Help! Almost every time I start sewing, my bobbin thread gets sucked down the hole of the throat plate of my sewing machine. The result is a huge knotted mess on the bottom of my sewn fabric. I can't figure out why it does this. I always make sure both thread tails are pulled to the back of the machine behind the presser foot so they're out of the way. This problem happens about 90% of the time.

The machine that I'm sewing on is a Bernina 440 that I just got a few weeks ago and this is a very expensive, top-of-the-line sewing machine. I have another Pfaff sewing machine that never has this problem, so I don't know what's going on. For as much money as I paid for the Bernina, I don't think I should be having any kind of problem.

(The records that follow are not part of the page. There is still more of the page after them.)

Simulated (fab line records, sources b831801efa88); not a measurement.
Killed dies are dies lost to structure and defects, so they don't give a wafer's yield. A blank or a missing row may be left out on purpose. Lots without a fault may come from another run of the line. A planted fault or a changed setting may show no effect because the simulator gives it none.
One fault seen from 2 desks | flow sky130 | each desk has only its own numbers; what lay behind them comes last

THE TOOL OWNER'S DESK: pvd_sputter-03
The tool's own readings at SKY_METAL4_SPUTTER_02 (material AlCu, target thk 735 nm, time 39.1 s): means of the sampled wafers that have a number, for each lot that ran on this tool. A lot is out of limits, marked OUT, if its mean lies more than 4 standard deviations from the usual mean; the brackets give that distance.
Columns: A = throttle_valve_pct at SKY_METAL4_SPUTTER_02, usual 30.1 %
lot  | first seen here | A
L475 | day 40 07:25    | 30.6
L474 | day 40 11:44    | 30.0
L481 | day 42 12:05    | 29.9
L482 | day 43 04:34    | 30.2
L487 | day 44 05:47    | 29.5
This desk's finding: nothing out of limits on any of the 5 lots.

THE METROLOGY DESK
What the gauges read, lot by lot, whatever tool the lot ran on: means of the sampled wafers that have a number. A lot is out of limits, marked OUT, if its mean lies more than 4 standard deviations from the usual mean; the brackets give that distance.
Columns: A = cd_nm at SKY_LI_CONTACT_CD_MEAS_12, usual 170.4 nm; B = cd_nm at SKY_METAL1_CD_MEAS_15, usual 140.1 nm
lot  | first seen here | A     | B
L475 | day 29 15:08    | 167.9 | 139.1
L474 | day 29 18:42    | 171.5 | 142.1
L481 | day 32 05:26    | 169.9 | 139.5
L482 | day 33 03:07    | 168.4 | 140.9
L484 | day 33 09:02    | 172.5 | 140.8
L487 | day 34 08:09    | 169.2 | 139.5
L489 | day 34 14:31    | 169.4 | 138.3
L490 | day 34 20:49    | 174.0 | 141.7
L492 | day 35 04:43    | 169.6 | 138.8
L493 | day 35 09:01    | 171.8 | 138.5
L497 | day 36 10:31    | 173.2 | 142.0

I have discovered that if I leave the thread tails 7 or 8 inches long, the bobbin thread tends not to jump down the hole. But this seems really wasteful. I don't like to waste thread because it's not cheap. Also, if I hold the thread ends each time before I start sewing, it seems to help a little, but this gets really old when I have to piece 110 squares together for a quilt. When I sew, I just want to get going. I do use a scrap of fabric when I'm chain-piecing, but that doesn't seem to be a time-saver when I'm just sewing two squares together at a time to piece a row of squares.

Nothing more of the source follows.